Liberia ends peaceful vote, braces for results
The vote pitted newly named Nobel peace laureate President Ellen Johnson-Sirleaf against former U.N. diplomat Winston Tubman and 14 others, and came as investors planned to sink billions of dollars into the country’s mining and oil sectors.
"I vote today, I’m happy, I’m happy," shouted Cecilia Weah, dancing outside a polling station in the capital Monrovia . "I want free movement. I want all that has ever been sweet Liberia!"
Voters queued calmly, at times under pouring rain, to cast their ballots, and international election observers said they had received no reports of problems at the nation’s polling stations.
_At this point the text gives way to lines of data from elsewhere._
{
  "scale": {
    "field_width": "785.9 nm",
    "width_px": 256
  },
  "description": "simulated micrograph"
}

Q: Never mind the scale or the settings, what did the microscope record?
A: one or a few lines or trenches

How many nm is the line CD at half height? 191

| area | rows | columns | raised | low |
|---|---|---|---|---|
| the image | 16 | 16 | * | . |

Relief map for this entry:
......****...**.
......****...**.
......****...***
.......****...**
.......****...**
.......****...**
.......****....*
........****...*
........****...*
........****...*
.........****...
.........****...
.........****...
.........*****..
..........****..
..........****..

Passions have run high in the contest that some forecast will go to a second-round run-off between Johnson-Sirleaf and Tubman. The results of the first-round vote are expected within 15 days according to Liberia’s electoral law.
Many voters recall how a dispute over the outcome of the 2005 election led to days of rioting in Monrovia.
"From what I see there is no worry," said Speciosa Wandira Kazibwe, head of the African Union observer delegation. "If the leaders take the results there will be no chance for violence."
Eight years into peace, Liberia has seen growing investment in its iron and gold mines and has convinced donors to waive most of its debt, though many residents complain of a lack of basic services, high food prices, rampant crime and corruption.
Unemployment remains high, war-wounded beg on the streets and average income stands at $300 a year -- below the $1-a-day benchmark for extreme poverty.
"Ellen done nothing, I seen nothing," said Anthony, an 18-year-old resident of West Point, a Monrovia slum where raw sewage trickles between a crush of makeshift brick and tin dwellings, home to many of the civil war’s ex-child soldiers.
Others in West Point credited her with paving their main road and building a school and said they had voted for her.
Johnson-Sirleaf initially ruled out a second term, but has since said she needs one given the huge challenge. Her jocular campaign slogan -- "Monkey Still Working, Baboon Wait Small" -- urges Liberians to have a bit more patience.
"DIFFICULT TO GOVERN"
Campaigning for the election has been mostly calm, though scuffles erupted between rival supporters in Monrovia during final rallies at the weekend.
The election will be Liberia’s first locally organized presidential poll since the end of the 1989-2003 conflict that killed nearly a quarter of a million people. Johnson-Sirleaf became Africa’s first freely elected female head of state in the 2005 election that was organized by the United Nations.
Tubman, whose running mate is ex-soccer star George Weah, is expected to give Johnson-Sirleaf her toughest challenge.
Analysts say Johnson-Sirleaf’s Nobel Peace Prize, awarded jointly with Liberian activist Leymah Gbowee and Yemeni rights activist Tawakul Karman last week, could give her the edge by galvanizing the female vote in her favor.
A Harvard-educated former U.N. diplomat, Tubman told Reuters on Saturday he is certain he will win and issued a veiled warning that his supporters could make it "difficult to govern" for anyone else.
Casting his vote on Monday, he said: "I will tell them (my supporters) to accept it if the election is free and fair ... I expect it will be."
Johnson-Sirleaf, voting in her hometown of Fee Fee about two hours drive from the capital said she was also confident. "I am optimistic, I think the Liberian people will do the right thing."
The United Nations said the return of mercenaries from a four-month civil war in Ivory Coast this year could be a threat though there has been no evidence of plans to disrupt voting.
Citing violent crime, instability in Ivory Coast and trafficking of drugs and arms across the region, the U.N. Security Council extended the mandate of the 9,200-strong peacekeeping mission UNMIL last month.
"I hope everybody, as I have appealed and appealed, will proceed peacefully and accept the results according to the rules," Special Representative to the U.N. Secretary General Ellen Margreth Loj told Reuters as she visited a peacekeeper headquarters in the center of Monrovia.
A peaceful, free and fair election could bolster growing investor confidence in the country, which is rich in iron ore deposits and has promising agriculture and energy sectors.
Miners ArcelorMittal and BHP Billiton and oil companies Anadarko, Tullow and Chevron are already active in the country.
The head of Liberia’s National Oil Company, Christopher Neyor, predicted an offshore oil find is likely "pretty soon" and said majors Exxon Mobil, France’s Total, and Brazil’s Petrobras had made inquiries about acreage.